Notes - Models of Computation MT23, Rice's theorem
Flashcards
State Rice’s theorem, first informally and then define in detail.
Every non-trivial property $P$ of $\text{RE}$ languages is undecidable.
- $P$: A language consisting of encodings of Turing machines that satisfy the property
- Property of $\text{RE}$ languages: For all TMs $M _ 1$ and $M _ 2$ where $L(M _ 1) = L(M _ 2)$, $\langle M _ 1 \rangle \in P \iff \langle M _ 2 \rangle \in P$, i.e. membership depends only on the language, not the encoding
- Non-trivial: There exists TMs $M _ 1$ and $M _ 2$ where $\langle M _ 1 \rangle \in P$ and $\langle M _ 1 \rangle \notin P$
What reduction is used in the proof of Rice’s theorem?
We reduce the decision problem for any non-trivial property to the Halting problem.
Why would “$M$ halts all inputs” not be an appropriate property to use Rice’s theorem on?
There could be two Turing machines that represent the same language, but one loops rather than rejecting.
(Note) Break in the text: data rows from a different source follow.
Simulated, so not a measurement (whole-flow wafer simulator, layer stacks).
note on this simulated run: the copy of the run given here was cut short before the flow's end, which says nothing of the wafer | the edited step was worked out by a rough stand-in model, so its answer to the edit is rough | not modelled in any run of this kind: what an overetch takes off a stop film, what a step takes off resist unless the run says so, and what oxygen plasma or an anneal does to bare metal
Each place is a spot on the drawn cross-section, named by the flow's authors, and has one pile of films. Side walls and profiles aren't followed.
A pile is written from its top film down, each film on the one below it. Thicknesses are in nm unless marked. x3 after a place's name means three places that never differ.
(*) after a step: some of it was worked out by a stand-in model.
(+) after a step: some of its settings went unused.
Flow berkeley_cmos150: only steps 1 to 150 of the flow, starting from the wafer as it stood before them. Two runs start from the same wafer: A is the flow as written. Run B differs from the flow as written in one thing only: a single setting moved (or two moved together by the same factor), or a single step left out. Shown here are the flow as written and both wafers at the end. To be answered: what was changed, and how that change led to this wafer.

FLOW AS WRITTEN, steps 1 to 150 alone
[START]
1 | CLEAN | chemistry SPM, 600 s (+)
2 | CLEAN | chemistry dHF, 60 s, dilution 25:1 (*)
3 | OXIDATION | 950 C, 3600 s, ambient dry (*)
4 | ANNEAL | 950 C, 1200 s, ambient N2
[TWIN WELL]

Quickly prove Rice’s theorem, i.e. that every non-trivial property $P$ of $\text{RE}$ languages is undecideable, where this means:
- $P$: A language consisting of encodings of Turing machines that satisfy the property
- Property of $\text{RE}$ languages: For all TMs $M _ 1$ and $M _ 2$ where $L(M _ 1) = L(M _ 2)$, $\langle M _ 1 \rangle \in P \iff \langle M _ 2 \rangle \in P$, i.e. membership depends only on the language, not the encoding
- Non-trivial: There exists TMs $M _ 1$ and $M _ 2$ where $\langle M _ 1 \rangle \in P$ and $\langle M _ 1 \rangle \notin P$
Wlog, we can assume that if for some Turing machine $M$, $L(M) = \emptyset$, then $\langle M\rangle \notin P$. (Why? If this weren’t the case, we can instead consider $P^{\mathsf C}$. If $P^\mathsf{C}$ is undecideable, then $P$ is, since we can just output the opposite, and $P^\mathsf{C}$ does not contain Turing machines that recognise the empty language since if $L(M _ 1) = L(M _ 2)$, then $\langle M _ 1 \rangle \in P \iff \langle M _ 2\rangle \in P$).
Suppose we had a decider $D$ for the language $P$ and we wanted to decide if $\langle M, x\rangle$ were in $\text{HALT}$. Define $\langle N _ {M, x} \rangle$ as follows:
N_{M, x} (y): # y is the input
Simulate M, x
If M halts on x:
Run K on y # K is any Turing machine in P
If K accepts:
Accept
(Letting $K$ be any Turing machine with the property is where we use the non-triviality assumption).
Then we have the following
- $M$ halts on $x$ $\implies$ $L(N _ {M, x}) = L(K)$ $\implies$ $\langle N _ {M, x}\rangle \in P$
- $M$ does not halt on $x$ $\implies$ $L(N _ {M, x}) = \emptyset$ $\implies$ $\langle N _ {M, x} \rangle \notin P$
So
\[M \text{ halts on }x \iff \langle N_{M, x}\rangle \in P\]since we can decide whether $\langle N _ {M, x}\rangle \in P$, we can solve the halting problem. This is a contradiction, and we are done.
How could you apply Rice’s theorem to deduce that
\[L = \\{\langle M_1, M_2 \rangle \mid L(M_1) \cap L(M_2) \ne \emptyset\\}\]
is undecideable?
Rice’s theorem only applies to languages consisting of encodings of Turing machines, but this language is over pairs of Turing machines. Note that
\[L' = \\{\langle M \rangle \mid L(M) \ne \emptyset\\}\]reduces to $L$ via the reduction where $M _ 1$ is set to $M$ and $M _ 2$ is set a Turing machine that accepts every string.
From Rice’s theorem, it then follows that $L’$ is undecideable, so $L$ must also be undecideable.